ASEAN is preparing to become a common market at the end of 2015, in a move that will create opportunities for investors in a region that has some of the world’s fastest-growing economies and a rapidly expanding middle class. “ASEAN and South-east Asia are among the few bright spots in the world economy,” Teoh Kok Lin, the founder of Singular Asset Management in Kuala Lumpur (KL), told OBG. In the past decade, the emerging economies of Asia have expanded over 7.5% a year, according to the IMF. ASEAN’s combined GDP is valued at $2.3trn, and is expected to reach $10trn by 2030.
BUILDING COMMUNITY: The ASEAN Economic Community (AEC) was launched in Bali in 2003 as part of an attempt to rebuild the region’s economies on a secure foundation, following the Asian financial crisis. “Asians did not draw the wrong lesson from the Asian crisis,” the IMF’s managing director, Christine Lagarde, told press in KL in November 2012. “Asia’s economic foundations became safer, sounder and more resilient, but still open to the world and open for business.” The AEC will transform ASEAN’s 10 members into a single production base, allowing for the free flow of goods, services, investment, skilled labour and capital. Initially set to take effect in 2020, the AEC is now expected to come into force on December 31, 2015.
FACING CHALLENGES: Lim Hong Lin, the deputy secretary-general responsible for the AEC, noted that as of August 2012 72% of measures for the period 2008-11 had been implemented. The most progress has been made in trade liberalisation, while efforts to integrate Customs procedures to create an ASEAN “single window”, liberalise services, and harmonise crucial regulations and standards have been slower. According to World Bank rankings of ASEAN nations, Singapore is the best performer, followed by Malaysia. Indonesia’s trade minister, Gita Wirjawan, acknowledged in November 2012 that his country was finding it difficult to deal with cross-border measures. Thailand and the Philippines have struggled as well. Still, Jayant Menon, lead economist on trade and regional cooperation at the Asian Development Bank, noted that the 2015 target should be seen more as a milestone than a hard target. “One should not expect to see ASEAN suddenly transformed – its nature and processes abruptly changed and its members interests substantially altered – in 2015,” he told OBG. “The fear is that with global economic uncertainty, some ASEAN members may take a protectionist stance to shield their local industries.”
The poorer nations – Cambodia, Laos, Vietnam and Myanmar – have further to go to reach their targets, but even richer countries have been able to negotiate exclusions for sensitive industries, such as automotive manufacturing and agriculture. Malaysia has sought to protect its national carmaker Proton from competition and imposes hefty duties and taxes on imports. Indonesia and the Philippines are seen as among the most restrictive countries, concerned about opening their vast domestic markets even to regional rivals. Still, intra-ASEAN trade and commerce with the rest of Asia have risen sharply. Trade within the group rose to $520bn in 2010, compared with $121m in 1998.
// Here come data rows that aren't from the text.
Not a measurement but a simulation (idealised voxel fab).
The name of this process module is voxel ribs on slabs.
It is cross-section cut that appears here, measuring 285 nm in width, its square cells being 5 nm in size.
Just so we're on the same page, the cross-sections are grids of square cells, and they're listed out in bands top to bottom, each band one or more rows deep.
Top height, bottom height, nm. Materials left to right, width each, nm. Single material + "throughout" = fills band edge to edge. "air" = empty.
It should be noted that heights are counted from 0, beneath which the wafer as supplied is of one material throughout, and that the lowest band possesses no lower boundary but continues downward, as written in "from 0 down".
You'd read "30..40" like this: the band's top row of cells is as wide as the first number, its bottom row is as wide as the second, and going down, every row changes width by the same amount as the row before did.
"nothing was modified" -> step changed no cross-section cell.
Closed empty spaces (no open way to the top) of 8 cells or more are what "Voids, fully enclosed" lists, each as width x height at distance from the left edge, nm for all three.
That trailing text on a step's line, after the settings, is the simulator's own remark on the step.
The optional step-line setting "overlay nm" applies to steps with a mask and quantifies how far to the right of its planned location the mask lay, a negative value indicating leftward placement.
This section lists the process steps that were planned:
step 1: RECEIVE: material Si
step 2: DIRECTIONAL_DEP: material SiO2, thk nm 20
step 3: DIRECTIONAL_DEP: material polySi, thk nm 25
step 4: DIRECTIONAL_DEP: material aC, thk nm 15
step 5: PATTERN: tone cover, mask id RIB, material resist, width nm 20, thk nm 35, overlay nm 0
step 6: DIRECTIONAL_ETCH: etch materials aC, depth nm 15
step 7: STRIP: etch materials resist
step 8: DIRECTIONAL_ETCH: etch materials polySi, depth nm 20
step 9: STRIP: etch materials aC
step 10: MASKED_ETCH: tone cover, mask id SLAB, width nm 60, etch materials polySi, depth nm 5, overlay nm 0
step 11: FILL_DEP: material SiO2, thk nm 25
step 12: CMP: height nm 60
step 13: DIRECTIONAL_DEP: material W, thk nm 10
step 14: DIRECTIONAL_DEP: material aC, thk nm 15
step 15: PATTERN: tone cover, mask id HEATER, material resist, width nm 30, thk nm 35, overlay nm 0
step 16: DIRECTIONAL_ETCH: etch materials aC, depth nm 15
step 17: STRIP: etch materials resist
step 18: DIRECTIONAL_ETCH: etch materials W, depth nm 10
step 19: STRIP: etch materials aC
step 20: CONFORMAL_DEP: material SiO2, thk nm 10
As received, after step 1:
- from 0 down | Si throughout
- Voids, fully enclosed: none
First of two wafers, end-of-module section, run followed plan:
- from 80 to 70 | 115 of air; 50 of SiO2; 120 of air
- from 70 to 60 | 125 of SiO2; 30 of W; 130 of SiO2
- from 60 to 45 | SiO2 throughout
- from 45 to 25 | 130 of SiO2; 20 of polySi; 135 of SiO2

SUPPLY CHAIN: Electronics factories in ASEAN are making components that are shipped to production centres in China for assembly and export. With the richer nations moving up the value chain into higher-end manufacturing, ASEAN’s poorer members are replacing them as locations for basic production. Factories on the outskirts of Phnom Penh now produce clothing for some of the world’s most high-profile brands, including H&M and Gap. All this is creating a middle class with an annual income of $3000. In Indonesia, for example, some 163m people are expected to be “middle class” by 2020. At that level, demand for vehicles, appliances and financial services will increase.
As the 2015 deadline approaches, ASEAN leaders are mindful of the need to take action quickly. However, the area’s extensive cultural and economic diversity also means that the region’s leaders will have to overcome the competing interests and political inertia of their nations in order to benefit from a unified market.